Washington needs rules of commerce governed by known and predictive law, Hudgins said during Friday’s executive session. He called it boilerplate Consumer Protection Act language that balances the bill “nicely.”

Ranking Republican Norma Smith also voted yes on Hudgins’ amendment. She raised concerns about how the language affects law enforcement, small businesses and job creators. She voted no on the bill.

Smith filed an amendment that would have replaced the facial recognition section with language declaring privacy rights to biometric identifiers. She urged support, citing Thursday’s report that DOJ, Immigration and Customs Enforcement and major retailers have used the Clearview facial recognition app.

Companies and government are scraping and capturing hundreds of billions of images, the lawmaker claimed. She urged the committee to declare rights to human dignity. “We cannot just be sliced and diced and our data trafficked,” she said. The amendment gives an absolute privacy right to biometric data, and the alternative is to let anyone else claim that right, she said.

Hudgins said the amendment was good, but not the right fit now because it clashes with items in the underlying bill. Meaningful human review and open application programming interfaces are good for consumers, he said. The market won’t solve problems with racism and sexism, he argued. Better to have the underlying provisions and drive the market toward the right end, he concluded.

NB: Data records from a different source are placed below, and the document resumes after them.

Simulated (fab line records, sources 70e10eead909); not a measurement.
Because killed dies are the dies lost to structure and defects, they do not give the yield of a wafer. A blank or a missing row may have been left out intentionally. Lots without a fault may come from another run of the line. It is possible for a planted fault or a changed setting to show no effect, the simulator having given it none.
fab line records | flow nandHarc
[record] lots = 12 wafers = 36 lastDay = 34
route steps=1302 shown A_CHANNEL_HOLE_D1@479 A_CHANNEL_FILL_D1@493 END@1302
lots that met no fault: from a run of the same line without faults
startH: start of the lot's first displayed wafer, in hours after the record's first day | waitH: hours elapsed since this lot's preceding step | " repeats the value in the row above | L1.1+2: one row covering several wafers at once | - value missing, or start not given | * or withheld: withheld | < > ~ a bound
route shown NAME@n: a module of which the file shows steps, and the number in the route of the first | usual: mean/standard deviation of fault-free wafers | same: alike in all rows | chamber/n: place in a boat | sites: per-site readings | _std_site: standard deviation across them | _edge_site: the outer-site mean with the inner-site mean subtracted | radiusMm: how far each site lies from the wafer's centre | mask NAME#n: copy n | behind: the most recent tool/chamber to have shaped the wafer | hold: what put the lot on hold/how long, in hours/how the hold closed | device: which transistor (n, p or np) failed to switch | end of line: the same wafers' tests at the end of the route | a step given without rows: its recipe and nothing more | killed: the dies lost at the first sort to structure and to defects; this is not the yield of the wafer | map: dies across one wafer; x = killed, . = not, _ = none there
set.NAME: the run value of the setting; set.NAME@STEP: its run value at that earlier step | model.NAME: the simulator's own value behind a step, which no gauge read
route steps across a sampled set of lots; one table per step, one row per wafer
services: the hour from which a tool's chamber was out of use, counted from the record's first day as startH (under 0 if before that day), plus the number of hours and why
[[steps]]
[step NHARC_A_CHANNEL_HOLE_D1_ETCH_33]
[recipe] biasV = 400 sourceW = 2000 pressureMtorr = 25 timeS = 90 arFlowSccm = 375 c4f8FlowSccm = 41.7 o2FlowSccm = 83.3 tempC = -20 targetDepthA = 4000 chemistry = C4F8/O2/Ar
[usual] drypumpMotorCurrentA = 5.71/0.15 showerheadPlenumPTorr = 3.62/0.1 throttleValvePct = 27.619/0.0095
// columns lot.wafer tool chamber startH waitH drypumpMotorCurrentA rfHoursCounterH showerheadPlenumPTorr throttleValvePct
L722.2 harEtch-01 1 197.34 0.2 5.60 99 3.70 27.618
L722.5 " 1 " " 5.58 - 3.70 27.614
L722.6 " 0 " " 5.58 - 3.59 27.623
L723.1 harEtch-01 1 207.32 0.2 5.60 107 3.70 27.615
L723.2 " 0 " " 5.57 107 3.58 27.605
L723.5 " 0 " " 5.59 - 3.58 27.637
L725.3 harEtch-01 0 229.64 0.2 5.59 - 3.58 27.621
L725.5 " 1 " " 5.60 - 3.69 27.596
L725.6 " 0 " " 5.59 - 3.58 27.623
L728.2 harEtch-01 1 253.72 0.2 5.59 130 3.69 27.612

"We're still negotiating actively," sponsor Sen. Reuven Carlyle (D) told us. Disagreement continues on enforcement and facial recognition, he said. There's time to work things out with the bill headed next to the Appropriations Committee, said the senator: "We're in the middle of the sausage."

Rep. Luanne Van Werven (R) voted no on passage after unsuccessfully offering an amendment that would have exempted higher education nonprofits for purposes of communication with students and alumni. She raised concerns about the $20 million compliance burden on schools.

Van Werven’s amendment would have opened a “Pandora’s box” for organizations to circumvent the law, said Rep. Gael Tarleton (D), former University of Washington staff member. A massive amount of data resides within nonprofits, not just higher education organizations, she said. It could open the door for exemption requests from all types of organizations, she said.

An amendment from Rep. Debra Entenman (D) passed. It requires opt-in consent before controllers may use facial recognition on a consumer’s image and requires that facial recognition training include information on error rates based on demographical differences. She sought guardrails to better understand facial recognition technology.

Hudgins agreed, saying the tech is ahead of standards. Once the National Institute of Standards and Technology sets standards, legislators will be in a better position to regulate facial recognition technology, he said. Until then, guardrails are needed, he said.

Businesses support the vast majority of the legislation, not every piece, said Hudgins. The measure could have been better, but it includes a lot of meaningful protections for consumers, he said.